Workshop 3 - Introduction to Data Modeling
1 Introduction to Data Base Modeling
1.1 The Star Database Model
When organizations need to analyze large volumes of historical data — such as financial statements for thousands of firms over many years — they often organize the data using a Star Database Model (also called a Star Schema). This is the foundational model of data warehouses and Business Intelligence systems.

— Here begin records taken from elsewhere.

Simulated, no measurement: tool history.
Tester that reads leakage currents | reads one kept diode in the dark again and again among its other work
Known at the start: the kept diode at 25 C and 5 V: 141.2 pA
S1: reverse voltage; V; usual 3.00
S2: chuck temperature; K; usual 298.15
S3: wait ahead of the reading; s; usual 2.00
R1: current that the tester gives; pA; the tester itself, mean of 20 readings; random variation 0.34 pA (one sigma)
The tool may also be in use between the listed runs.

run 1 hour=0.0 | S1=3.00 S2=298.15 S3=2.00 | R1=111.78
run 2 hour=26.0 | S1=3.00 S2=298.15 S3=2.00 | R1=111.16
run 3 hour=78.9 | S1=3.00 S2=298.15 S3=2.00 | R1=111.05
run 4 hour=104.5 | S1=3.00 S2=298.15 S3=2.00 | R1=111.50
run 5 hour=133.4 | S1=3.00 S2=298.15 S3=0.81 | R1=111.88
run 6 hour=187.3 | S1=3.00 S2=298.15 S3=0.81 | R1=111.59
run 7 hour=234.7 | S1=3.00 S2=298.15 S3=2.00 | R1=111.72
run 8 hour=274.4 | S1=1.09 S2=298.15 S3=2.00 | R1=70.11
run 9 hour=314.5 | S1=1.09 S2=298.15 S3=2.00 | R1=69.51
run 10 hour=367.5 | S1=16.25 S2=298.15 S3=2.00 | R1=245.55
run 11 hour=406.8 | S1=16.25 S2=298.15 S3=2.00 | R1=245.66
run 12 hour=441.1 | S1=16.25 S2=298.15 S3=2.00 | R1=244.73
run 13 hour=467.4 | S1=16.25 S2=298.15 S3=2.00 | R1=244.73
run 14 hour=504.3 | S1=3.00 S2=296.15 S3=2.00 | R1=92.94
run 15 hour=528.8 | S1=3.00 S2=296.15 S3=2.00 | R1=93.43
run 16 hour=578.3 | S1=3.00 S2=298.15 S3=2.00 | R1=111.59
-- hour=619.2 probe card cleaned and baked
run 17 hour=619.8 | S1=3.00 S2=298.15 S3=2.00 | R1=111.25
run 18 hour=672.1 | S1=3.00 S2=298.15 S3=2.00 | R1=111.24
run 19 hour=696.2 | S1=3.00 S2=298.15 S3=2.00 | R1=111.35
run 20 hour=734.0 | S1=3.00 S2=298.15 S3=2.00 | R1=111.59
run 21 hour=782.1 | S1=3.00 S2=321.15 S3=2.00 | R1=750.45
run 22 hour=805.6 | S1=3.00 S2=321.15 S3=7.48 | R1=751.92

The name “star” comes from its shape: a central Fact Table is surrounded by several Dimension Tables, forming a star-like diagram.
+─────────────────+
| DIM_TIME |
|─────────────────|
| YearID (PK) |
| Year |
| Quarter |
+────────+────────+
|
+─────────────+ | +──────────────────+
| DIM_FIRM | | | DIM_INDUSTRY |
|─────────────| | |──────────────────|
| FirmID (PK) | | | IndustryID (PK) |
| FirmName | | | IndustryName |
| Ticker +─────+─────+ Sector |
| Country | | +──────────────────+
| Exchange | |
+──────+──────+ |
| |
| +─────────────────────────────+
| | FACT_FINANCIALS |
+───|─────────────────────────────|
| FirmID (FK - DIM_FIRM) |
| YearID (FK - DIM_TIME) |
| IndustryID (FK - DIM_IND.) |
| Revenue |
| COGS |
| SGAE |
| Depreciation |
| TotalAssets |
| TotalLiabilities |
| ShareholderEquity |
+─────────────────────────────+
1.1.1 Fact Tables
A Fact Table is the core of the star schema. It stores the quantitative measurements (facts) of business events or transactions. Each row in a Fact Table represents one observation — for example, the financial results of one firm for one fiscal year.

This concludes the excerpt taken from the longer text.